Experience of centralized workflow with NFS-mounted storage?

Thu Nov 20 12:47:24 GMT 2008

Mikael Karlsson wrote:
> We're setting up a Bazaar environment with a centralized workflow and we 
> wonder if someone have experience of having a Bazaar server with a 
> mounted NFS-storage where the branch data is stored?
>
> Clients will checkout data over SSH from the server to clients like this
>
> Branch data <=== NFS ===> Bazaar server <=== SSH ===> Developer
>
> We could be talking about several hundred users checking out and 
> committing data and several gigabytes of branch data simultaneously.
>
> The actual question is how file locking will work when using NFS? I know 
> it doesnt work with cvs but it work with subversion.
>
> I've tried to find information in the old mailing list archive but not 
> found anything that gives me answers.
>
> The obvious reason to store everything on the SAN are for availability 
> and security reasons and also to be able to make a quick recover if one 
> server fails since there will be a backup server in standby in case of 
> failure.
>
> I would be pleased if the developers of Bazaar could give me a 
> recommendation if this is a good idea or not.
> Also if someone have experience of this, good or bad.
>
>
> Regards
>
> Mikael
>
>   
Mikael,
I am a user who did set up what you propose and had some problems with it.

When we set up our repositories they were stored on an NFS disk just as 
you described.
This was with about bzr 1.3 if I remember right. Our machines are all 
Ubuntu Gutsy.

I did not observe any problems with file locking, however your mileage 
may vary as file locking in NFS is a tricky issue; not all 
implementations support it robustly. I believe that the bzr team have 
done the very best they can in this regard, but any problems will lie on 
the nfs side which is out of their control.

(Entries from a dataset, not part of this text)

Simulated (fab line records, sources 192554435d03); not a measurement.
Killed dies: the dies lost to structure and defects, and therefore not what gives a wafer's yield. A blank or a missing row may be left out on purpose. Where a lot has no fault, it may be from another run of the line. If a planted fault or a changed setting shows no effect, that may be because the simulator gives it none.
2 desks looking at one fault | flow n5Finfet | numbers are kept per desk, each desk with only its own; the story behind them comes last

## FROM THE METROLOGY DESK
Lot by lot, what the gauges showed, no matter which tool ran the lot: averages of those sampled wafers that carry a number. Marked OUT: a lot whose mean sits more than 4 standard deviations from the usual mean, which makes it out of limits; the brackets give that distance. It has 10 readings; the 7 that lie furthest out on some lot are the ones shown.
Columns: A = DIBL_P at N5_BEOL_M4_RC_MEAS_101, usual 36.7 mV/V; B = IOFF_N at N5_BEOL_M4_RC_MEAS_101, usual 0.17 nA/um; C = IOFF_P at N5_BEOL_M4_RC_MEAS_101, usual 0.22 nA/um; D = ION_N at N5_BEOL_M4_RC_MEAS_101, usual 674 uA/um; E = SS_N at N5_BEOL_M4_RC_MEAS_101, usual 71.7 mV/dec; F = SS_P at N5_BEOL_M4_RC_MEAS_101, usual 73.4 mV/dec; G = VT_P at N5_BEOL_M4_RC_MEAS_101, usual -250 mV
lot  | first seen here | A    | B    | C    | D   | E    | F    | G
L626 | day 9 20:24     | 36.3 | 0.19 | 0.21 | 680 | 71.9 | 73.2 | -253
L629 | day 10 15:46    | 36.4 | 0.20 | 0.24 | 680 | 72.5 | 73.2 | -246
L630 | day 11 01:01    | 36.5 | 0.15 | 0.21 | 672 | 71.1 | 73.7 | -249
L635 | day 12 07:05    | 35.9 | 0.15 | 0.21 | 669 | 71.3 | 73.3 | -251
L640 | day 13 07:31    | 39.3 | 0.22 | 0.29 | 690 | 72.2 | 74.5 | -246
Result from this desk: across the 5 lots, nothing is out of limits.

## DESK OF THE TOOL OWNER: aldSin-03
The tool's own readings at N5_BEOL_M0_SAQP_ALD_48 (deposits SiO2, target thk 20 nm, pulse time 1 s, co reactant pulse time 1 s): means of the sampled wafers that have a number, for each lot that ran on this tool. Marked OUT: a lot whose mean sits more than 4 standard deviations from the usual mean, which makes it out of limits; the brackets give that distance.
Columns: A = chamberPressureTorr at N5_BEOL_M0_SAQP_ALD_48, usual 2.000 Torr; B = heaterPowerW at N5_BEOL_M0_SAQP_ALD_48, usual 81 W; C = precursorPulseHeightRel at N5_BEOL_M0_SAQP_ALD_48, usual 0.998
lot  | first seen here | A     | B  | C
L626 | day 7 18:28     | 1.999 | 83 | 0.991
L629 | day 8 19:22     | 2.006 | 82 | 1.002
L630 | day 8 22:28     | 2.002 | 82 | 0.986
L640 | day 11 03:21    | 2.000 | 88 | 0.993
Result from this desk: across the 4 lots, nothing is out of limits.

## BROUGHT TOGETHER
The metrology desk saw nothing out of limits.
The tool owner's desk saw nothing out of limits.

We experienced severe performance problems (e.g. multi-hour-long bzr 
branch executions) and these were significantly relieved by moving the 
repositories to a local disk on the bazaar server, and also asking users 
where possible to put their branches on disks local to their own desktop 
machines. You can see my mails about benchmarks in the bazaar mail 
archive. These problems resulted many times in bzr failures from timeouts.
We are therefore not using nfs to serve the repositories now and 
performance is very acceptable, not blindingly fast but now good enough 
to not annoy anyone.

However things have moved on since I did the above and I have not 
changed our setup in the meantime

    * The bzr team have done some great work and some serious
      performance problems with bzr have been resolved. It is very
      likely that these changes would have helped our problems.
    * I suspect that there is something wrong in the setup of our NFS
      file server/network but our IT staff have not been able to
      identify it yet. If you have several hundred developers already
      accessing the SAN without problems then your network must already
      be well tuned.

Some hints of things to watch out for:

    *  If your developers are using home directories also mounted by NFS
      from the SAN then you have 2 streams of traffic involving the SAN
      when a developer does a branch:

      Branch data/SAN <== NFS ==> Bazaar server <== SSH ==> Developer <== NFS ==> SAN

    * lightweight checkouts and stacked branches require much less
      network traffic than a full branch.
    * Access via file:// will nearly always be faster than bzr+ssh://
    * If many developers are doing things concurrently with bzr+ssh://
      to the bazaar server then this server will be very heavily loaded
      and you may be better off going straight to the SAN. Putting the
      bazaar server in the loop adds 2 network hops and very little
      benefit that I can see. The repositories can still be protected by
      file access rights.

David.